The whole thing comes down to whether it is better to first transmit
"N", the number of symbols and then the data, or to include an EOF
There are costs to doing both.
Imagine there is a probability model for the data itself
p(s|past) available at any point. The data
First case: transmitting N ahead of time.
The cost for the data is L_data = sum(i=1..N) -log p(s_i | past) plus
the cost to transmit N. The Elias delta code can provide a code for
natural integers in less than L(N) <= log N + 2 log log (2 N ).
L = L_data + log N + 2 log log (2N)
Second case: transmititng an EOF signal in-band.
Here, we will have to model the probability of an EOF signal.

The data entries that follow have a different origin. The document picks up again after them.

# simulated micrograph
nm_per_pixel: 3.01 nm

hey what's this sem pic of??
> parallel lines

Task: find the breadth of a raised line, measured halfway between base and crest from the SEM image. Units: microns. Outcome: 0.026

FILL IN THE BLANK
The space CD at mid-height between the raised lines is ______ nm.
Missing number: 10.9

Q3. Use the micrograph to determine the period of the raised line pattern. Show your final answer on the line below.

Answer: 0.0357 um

The common choice is p(EOF) = 1/(i+1) with i the number of symbols
processed. Thus at any step the codelength for the actual signal
is -log [ (1-p(EOF))*p(s_i | past) ] (since an EOF didn't occur), and then
at the end, one EOF, -log [ P(EOF) ]
this is L = L_data + \sum_(i=1..N) (- log( i/i+1) ) + log (N+1)
= L_data + 2*log(N+1)
Conclusion: the length information costs
Lelias = log N + 2 log log (2N) for pre-transmitting the length.
Leof = 2 log(N+1) for an inband EOF.
(all logarithms are base 2)
For N >= 37, the Elias code wins, providing a shorter codelength.
So, at least with this EOF model, there is an advantage to
pre-transmitting the length for files longer than 37 bits.
Note that you can make an EOF marker cost of
1 + min( Lelias, Leof )
by pre-transmitting one bit saying which scheme you will be using.
The difference between Lelias and Leof is small, being less than 6
bits for N=10000.
PS: That Elias codelength is an upper bound, more specifically
L(elias) = 1 + floor(log(N)) + 2*floor(log(1+floor(log(N))))
counts the integral concrete bits.